Basketball as the world's most popular sport

It says on the world atlas sit that Basketball is the seventh most popular sport in the world beaten out by table tennis, cricket, regular tennis, field hockey and fucking volleyball. What would it take basketball to be the world's most popular sport, beating out the indomitable football/soccer.
 

Ian_W

Banned
It says on the world atlas sit that Basketball is the seventh most popular sport in the world beaten out by table tennis, cricket, regular tennis, field hockey and fucking volleyball. What would it take basketball to be the world's most popular sport, beating out the indomitable football/soccer.
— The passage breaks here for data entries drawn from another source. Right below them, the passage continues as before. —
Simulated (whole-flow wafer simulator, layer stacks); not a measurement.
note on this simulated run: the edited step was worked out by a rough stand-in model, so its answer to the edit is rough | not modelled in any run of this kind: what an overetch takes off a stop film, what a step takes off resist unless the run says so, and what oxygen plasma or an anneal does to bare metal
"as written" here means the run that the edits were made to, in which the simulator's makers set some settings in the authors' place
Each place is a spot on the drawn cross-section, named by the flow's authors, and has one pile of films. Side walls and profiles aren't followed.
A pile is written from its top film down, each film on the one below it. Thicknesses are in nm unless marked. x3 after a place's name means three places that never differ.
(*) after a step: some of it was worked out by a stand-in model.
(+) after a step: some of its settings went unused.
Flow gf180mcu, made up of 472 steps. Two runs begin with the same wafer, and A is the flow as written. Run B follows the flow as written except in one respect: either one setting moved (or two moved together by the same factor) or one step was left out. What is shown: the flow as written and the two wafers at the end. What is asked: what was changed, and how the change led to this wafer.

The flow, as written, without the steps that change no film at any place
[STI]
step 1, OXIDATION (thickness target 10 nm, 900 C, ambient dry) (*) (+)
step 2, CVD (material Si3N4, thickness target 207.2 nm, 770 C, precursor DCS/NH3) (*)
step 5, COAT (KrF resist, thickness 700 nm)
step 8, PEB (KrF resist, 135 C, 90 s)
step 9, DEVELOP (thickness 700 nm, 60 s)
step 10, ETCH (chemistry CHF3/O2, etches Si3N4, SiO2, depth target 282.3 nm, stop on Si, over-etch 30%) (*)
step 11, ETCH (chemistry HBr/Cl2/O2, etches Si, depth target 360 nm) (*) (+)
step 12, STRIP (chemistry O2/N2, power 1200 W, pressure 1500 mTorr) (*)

It'd need to be established earlier, as basketball only really became popular in the 1960s.

It needing a prepared surface is an issue, as you cant play it on grass or waste ground - you need concrete at least. Maybe rammed earth courts become popular, the same way the French adopted easier to maintain clay rather than English grass courts for tennis.

Just thinking out loud.
 
Really all you need is a sufficiently cleared ground. During the industrial era we were building roads left and right. It shouldn't be too hard, you can also play indoors.
 

Ian_W

Banned
Really all you need is a sufficiently cleared ground. During the industrial era we were building roads left and right. It shouldn't be too hard, you can also play indoors.

To get sufficiently consistent bounce to be able to play basketball, you need a hard, consistent surface - bare ground wont do it.

That means the playing surface needs to be cared for, same as a tennis court or a cricket pitch. You can't just use a cow paddock, the way you can for baseball, football (any football) or field hockey.

Indoors is a plus for winter sports, once you have enough indoor gymnasiums.
 
I think the big reason soccer/football is the world's most popular sport is that it's the "poor man's sport" - it requires no specialized equipment except a ball for casual players at least, making it far more accessible than many other sports.

Basketball on the other hand does require the baskets and some wall/structure at minimum to hang the baskets from, plus a hard surface as others have said. Soccer/football goals can be more impromptu for casual play. That said, basketball takes up less space than most team sports and can be played indoors, giving it an advantage for being accessible to people in urban areas and places with cold climates.
 

Ian_W

Banned
I think the big reason soccer/football is the world's most popular sport is that it's the "poor man's sport" - it requires no specialized equipment except a ball for casual players at least, making it far more accessible than many other sports.

Basketball also has a similar advantage to association football that you can reliably go to work the day after, which is not true in either rugby or in American football.
 
Basketball also has a similar advantage to association football that you can reliably go to work the day after, which is not true in either rugby or in American football.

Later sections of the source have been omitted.